Indigant volunteers shouted, 'We won't surrender to be shot like dogs', to which MacDonagh replied sadly, 'They may shoot some of us, but they can't shoot us all.'

There was an angry dispute over what to do and it is clear that MacDonagh's own military judgement was no longer entirely accepted but a key part in the restoration of control was the appearance of Major MacBride who accepted the fight was over for the time being:

'Liberty is a sweet thing', he advised, 'Any one of you that sees a chance, take it. You may live to fight again. If it ever happens again, take my advice and don't get inside four walls.'

As MacDonagh prepared to surrender he met with Rose McManners, Vice Commandant of the Inghinide branch of Cumann na mBan (and chief cook to the garrisson) who heard cheering as MacDonagh approached with Father Aloysius. According to her, MacDonagh was "hatless and unarmed, and looked old, weary and ill".

Thomas MacDonagh was court martialled and executed by firing squad on May 3rd, 1916, aged 38. William E. Wylie, a barrister who had been co-opted by General Maxwell's Deputy Advocate-General, Byrne, to conduct the prosecution of the rebels, stated that he felt MacDonagh's execution was "particularly unnecessary".

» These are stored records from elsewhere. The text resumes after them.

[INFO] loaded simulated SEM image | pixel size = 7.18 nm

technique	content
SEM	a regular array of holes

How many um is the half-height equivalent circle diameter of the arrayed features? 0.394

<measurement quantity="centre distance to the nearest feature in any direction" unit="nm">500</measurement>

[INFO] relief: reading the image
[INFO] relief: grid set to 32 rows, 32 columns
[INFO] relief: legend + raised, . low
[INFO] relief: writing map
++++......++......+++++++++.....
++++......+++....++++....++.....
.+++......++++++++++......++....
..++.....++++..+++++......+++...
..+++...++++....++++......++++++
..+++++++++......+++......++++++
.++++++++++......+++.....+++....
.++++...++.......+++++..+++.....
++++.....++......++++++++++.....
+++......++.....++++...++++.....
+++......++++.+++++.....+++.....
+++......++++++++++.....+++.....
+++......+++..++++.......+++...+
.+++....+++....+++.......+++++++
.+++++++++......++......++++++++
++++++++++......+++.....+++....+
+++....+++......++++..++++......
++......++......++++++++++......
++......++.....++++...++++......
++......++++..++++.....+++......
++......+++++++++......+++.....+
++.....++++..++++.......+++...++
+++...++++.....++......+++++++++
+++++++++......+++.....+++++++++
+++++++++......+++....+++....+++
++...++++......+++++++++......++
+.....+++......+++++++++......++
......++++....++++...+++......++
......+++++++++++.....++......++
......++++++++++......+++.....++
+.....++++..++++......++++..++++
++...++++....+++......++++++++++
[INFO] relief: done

Thomas MacDonagh is generally credited as being one of the most gregarious and personable of the rebel leaders, a wit, a family man and someone who never had a bad word to say about anyone. He was a great friend of Francis Ledwidge, also a nationalist, who fought with the British Army in World War I. Ledwidge was himself killed at the age of 29 in the Battle of Ypres in Belgium but before his death he wrote this touching poem for his lost friend, Thomas MacDonagh:

Lament for Thomas MacDonagh

He shall not hear the bittern cry
In the wild sky, where he is lain,
Nor voices of the sweeter birds
Above the wailing of the rain.

Nor shall he know when loud March blows
Thro' slanting snows her fanfare shrill,
Blowing to flame the golden cup
Of many an upset daffodil.

But when the dark cow leaves the moor,
And pastures poor with greedy weeds,
Perhaps he'll hear her low at morn,
Lifting her horn in pleasant meads.

This Sunday let us remember this brave hero, Thomas MacDonagh.